But even with such physical evidence the Soviets would still be officially claiming five years later that the plane had been flying without markings. This might initially have been based purely on Kulyapin's testimony that "it was a four-engine military aircraft." Yet Leopoldo Brave, the Argentine ambassador to Moscow, had been allowed to visit the crash site, and he clearly saw the Argentine flag still distinctly painted on a surviving portion of wing. The Russian pilot should easily have been able to spot it as well.
The charred bodies of the crewmen were returned to Argentine and British authorities. Meanwhile. Moscow's deputy minister of foreign affairs, Zemskov, had assured the Argentine ambassador that the Soviet pilot had also been killed in the tragedy. Otherwise, the Argentine officials undoubtedly would have insisted on interviewing him.
Kulyapin, meanwhile, had actually walked away without a scratch (after learning to his relief that he had come down on the proper side of the border). He was duly decorated with the Order of the Red Banner, was sent to the Lenin Military Political Academy for further ideological training, and by 1986 had been posted as a deputy regimental political officer.
By then the Soviets had built up enough pride in his spirit of self-sacrifice that they were willing to boast publicly about it. The April 6, 1986, issue of Red Star published a large portrait of the heroic officer and gave a two-page account of his achievement. "The heroic deed performed by Kulyapin is practically legendary," the newspaper concluded. "But the pilot doesn't like to talk about it randomly at meetings or dinners, although he shares the experience of having rammed a jet [sic!] plane with his fellow airmen in detail. They may need to do it in battle to defeat the enemy. And survive!"
This account of Kulyapin's incredibly stupid feat, compounded by the Soviet air traffic control's failure to contact the doomed Argentine plane by radio, is important in that it reveals in detail the thought processes which might be going through the head of a typical Soviet pilot intercepting an "enemy" aircraft on his country's borders. It has happened numerous times before and since, often with similar tragic consequences.

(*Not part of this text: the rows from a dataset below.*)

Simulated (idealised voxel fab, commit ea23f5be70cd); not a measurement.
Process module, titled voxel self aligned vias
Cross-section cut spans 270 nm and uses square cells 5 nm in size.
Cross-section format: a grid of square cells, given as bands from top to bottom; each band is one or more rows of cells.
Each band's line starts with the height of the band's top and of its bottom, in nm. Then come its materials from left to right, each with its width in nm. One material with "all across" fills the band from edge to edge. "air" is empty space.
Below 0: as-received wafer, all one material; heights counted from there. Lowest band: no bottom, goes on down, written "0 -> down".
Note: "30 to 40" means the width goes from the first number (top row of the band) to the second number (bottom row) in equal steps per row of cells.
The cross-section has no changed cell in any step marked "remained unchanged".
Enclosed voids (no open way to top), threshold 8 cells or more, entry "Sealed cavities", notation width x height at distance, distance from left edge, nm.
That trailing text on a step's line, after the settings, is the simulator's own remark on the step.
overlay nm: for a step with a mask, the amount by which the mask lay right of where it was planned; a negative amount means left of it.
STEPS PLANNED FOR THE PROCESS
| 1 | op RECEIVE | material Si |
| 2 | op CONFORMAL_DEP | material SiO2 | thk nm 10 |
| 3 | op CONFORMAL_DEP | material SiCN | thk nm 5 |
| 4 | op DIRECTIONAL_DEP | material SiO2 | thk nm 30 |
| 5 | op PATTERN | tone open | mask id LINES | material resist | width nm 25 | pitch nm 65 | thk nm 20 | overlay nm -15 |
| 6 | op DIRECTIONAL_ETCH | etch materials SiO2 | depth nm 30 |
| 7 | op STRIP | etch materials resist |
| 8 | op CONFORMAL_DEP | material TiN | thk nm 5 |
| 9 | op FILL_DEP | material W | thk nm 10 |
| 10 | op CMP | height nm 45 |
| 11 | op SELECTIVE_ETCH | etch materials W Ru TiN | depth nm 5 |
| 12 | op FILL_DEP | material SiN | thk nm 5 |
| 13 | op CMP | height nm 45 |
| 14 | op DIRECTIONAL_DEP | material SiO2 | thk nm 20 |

A legendary hero of an earlier intrusion was a pilot named Boris Vegin. Supposedly he had shot down one intruder, perhaps about 1960. In an account published in 1973 he told a Soviet author about frequently watching enemy spy flights over international waters: Once a Soviet interceptor approached such a spy plane only to fall suddenly into the sea. "It was never recovered and the cause of the pilot's disaster remains unexplained," Vegin recounted. "Possibly the spy plane hit him..." The notion of armed spy planes ready to kill innocent Russian pilots woild encourage other pilots either to exercise caution or, as in Kulyapin's case, to display zealous combativeness.
Another pilot, identified only as "Captain G. Yeliseyev," had also rammed an "intruder" at some date in the 1970s ("a few years ago" from 1983). He died in the feat and received the USSR's highest posthumous military honors. Since there are no unaccounted-for Western planes near the Soviet border, the plane which Yeliseyev destroyed could well have been Soviet (there are reports of at least two cases in which Soviet planes were in fact mistakenly destroyed by Soviet air defense forces). Interestingly some details parallel Kulyapin's account (the pilot was a zampolit, and the intruder was trying to escape across the border), but others are quite different (he rammed the intruder at full throttle and was killed).
The eagerness shown by Kulyapin, Yeliseyev, and Vegin to defend the holy Soviet border, while extreme, was hardly unique, as other concrete examples show. On June 21, 1978, a Soviet jet blew an unarmed Iranian helicopter out of the air when it strayed across the border near Ashkhabad in foggy weather. All eight men aboard the training flight were killed. Claimed the Soviets: "It had ignored warnings to land." By now an observer may deduce a pattern in which such warnings, if ever really given, were totally ineffective because of major technical shortcomings in Soviet radio equipment.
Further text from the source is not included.